Mansfield Building Society has launched a buy-to-let range up to 75% LTV and updated its rental income criteria in response to the Prudential Regulation Authority’s (PRA) new underwriting standards.
The new range includes three and five-year fixed rate as well as two and three-year discounted rate products.
For house purchase and remortgage with additional borrowing, rental income must now be at least 145% of monthly mortgage interest calculated at 5.5% with the exception of the five-year fixed rate product, which requires rental income to be at least 130% of the monthly mortgage interest calculated at 5%.
The Society’s existing Family Buy to Let product and its Consumer Buy to Let mortgages remain available up to 70% LTV.
Rental income requirements for these mortgages remain unchanged at a minimum 130% of the monthly mortgage interest calculated at 5%.The Society will also use this rental income calculation in all instances where remortgages have no additional borrowing.

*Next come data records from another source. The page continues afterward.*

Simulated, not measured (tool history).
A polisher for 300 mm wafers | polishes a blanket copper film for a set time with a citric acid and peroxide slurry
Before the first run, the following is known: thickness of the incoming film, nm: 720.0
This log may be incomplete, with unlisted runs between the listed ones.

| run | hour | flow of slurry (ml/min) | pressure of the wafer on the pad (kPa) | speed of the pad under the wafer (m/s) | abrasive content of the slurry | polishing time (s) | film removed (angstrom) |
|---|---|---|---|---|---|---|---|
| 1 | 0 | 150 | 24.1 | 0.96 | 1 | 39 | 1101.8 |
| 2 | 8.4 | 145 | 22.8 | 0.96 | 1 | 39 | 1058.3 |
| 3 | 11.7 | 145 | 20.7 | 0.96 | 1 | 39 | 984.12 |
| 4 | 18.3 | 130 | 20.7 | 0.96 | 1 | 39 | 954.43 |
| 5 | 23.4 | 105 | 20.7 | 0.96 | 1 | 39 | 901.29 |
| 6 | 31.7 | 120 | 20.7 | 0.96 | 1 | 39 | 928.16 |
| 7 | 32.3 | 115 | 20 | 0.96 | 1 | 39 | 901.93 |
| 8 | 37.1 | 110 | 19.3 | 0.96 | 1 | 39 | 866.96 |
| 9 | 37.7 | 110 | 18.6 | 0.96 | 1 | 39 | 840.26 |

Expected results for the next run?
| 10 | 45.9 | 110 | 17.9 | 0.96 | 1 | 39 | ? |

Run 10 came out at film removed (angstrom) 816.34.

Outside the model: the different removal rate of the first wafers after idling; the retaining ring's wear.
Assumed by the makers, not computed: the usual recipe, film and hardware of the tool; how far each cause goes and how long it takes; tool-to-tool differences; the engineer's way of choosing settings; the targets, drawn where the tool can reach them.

Steve Walton, national development manager at Mansfield Building Society, said: “Responding to the latest PRA requirements does not necessarily mean that lenders cannot continue to offer flexibility and choice. We wanted to make sure that we have the right criteria and products available for our broad buy to let customer base. By raising our maximum loan to value to 75%, brokers and their clients will benefit from increased product availability.”